UNITED STATES DISTRICT COURT FOR THE EASTERN DISTRICT OF NEW YORK


June 12, 1996

GERARD O'HARA and LISA O'HARA, Plaintiffs, against WEEKS MARINE, INC. and COLLAZO CONTRACTORS INC., Defendants.

The opinion of the court was delivered by: GLASSER

MEMORANDUM and ORDER

 GLASSER, United States District Judge:

 SUMMARY

 Plaintiffs Gerard O'Hara and Lisa O'Hara have brought this suit under the Jones Act, 46 U.S.C. App. 688 et seq., the general maritime law, and the Longshore and Harbor Workers' Compensation Act, 33 U.S.C. ยง 901 et seq., for injuries sustained by Gerald O'Hara ("O'Hara") while performing work at the Staten Island Ferry pier on September 17, 1991. On that date, O'Hara was employed by defendant Collazo Contractors, a subcontractor of defendant Weeks Marine engaged in rebuilding, restoring, and repairing the stone bulkheads and timber piles on the Staten Island wharfs. Weeks Marine 3(g) Statement PP 1-3.
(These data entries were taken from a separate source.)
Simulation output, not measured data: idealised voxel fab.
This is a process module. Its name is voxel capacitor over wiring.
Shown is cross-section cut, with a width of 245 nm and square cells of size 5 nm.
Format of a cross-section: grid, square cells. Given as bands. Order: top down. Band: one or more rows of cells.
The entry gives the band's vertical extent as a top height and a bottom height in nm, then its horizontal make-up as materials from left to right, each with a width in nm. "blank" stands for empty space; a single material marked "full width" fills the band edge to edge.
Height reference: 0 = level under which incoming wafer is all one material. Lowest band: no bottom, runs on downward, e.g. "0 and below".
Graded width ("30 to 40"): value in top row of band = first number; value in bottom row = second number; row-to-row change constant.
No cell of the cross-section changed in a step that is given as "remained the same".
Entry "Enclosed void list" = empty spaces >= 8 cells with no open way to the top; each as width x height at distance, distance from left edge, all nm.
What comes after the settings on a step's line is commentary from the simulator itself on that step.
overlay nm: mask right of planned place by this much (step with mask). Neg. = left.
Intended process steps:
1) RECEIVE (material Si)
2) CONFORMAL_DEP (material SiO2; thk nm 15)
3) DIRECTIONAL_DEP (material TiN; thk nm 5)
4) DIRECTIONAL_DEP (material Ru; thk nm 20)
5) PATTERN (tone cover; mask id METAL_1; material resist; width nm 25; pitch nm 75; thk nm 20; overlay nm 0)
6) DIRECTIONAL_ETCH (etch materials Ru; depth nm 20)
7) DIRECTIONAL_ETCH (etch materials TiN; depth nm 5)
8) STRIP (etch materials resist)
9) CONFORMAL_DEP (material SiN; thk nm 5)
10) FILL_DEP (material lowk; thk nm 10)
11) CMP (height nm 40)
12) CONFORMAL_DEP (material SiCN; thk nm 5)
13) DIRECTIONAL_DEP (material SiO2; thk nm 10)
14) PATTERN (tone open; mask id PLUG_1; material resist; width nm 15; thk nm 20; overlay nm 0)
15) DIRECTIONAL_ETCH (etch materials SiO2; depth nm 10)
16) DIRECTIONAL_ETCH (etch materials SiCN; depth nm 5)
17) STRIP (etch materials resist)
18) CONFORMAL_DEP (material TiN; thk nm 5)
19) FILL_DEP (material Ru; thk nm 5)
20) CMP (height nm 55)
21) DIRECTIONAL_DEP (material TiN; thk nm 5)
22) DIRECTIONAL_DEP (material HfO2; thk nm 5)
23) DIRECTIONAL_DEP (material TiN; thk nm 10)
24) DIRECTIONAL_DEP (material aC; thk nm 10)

 Presently before the Court is Weeks Marine's motion for summary judgment on plaintiffs' Jones Act claims, on the grounds that O'Hara does not meet the definition of a "seaman" on a "vessel in navigation" as required to recover under this Act. *fn1" The Court heard oral argument on this motion on December 22, 1995, but, at the suggestion of counsel, reserved decision pending the Second Circuit's opinion in a similar case, Tonnesen v. Yonkers Contracting Co., 82 F.3d 30 (2d Cir. 1996). The recent decision in Tonnesen informs resolution of this motion.

 DISCUSSION

 The Jones Act provides a cause of action in negligence for any seaman injured in the course of his employment. The Act does not define the term "seaman," and the meaning of the term has been extensively litigated. Recently, in a concerted effort to extricate itself from the labyrinth it created in this area of the law, the Supreme Court fixed upon two requirements that must be met for a worker to recover as a seaman under the Jones Act. See Chandris, Inc. v. Latsis, 132 L. Ed. 2d 314, 115 S. Ct. 2172 (1995). First, the worker's duties must contribute to the function of a vessel or to the accomplishment of its mission. Second, the worker must have a connection to a vessel in navigation that is substantial in terms of both its duration and its nature. Chandris, 115 S. Ct. at 2190.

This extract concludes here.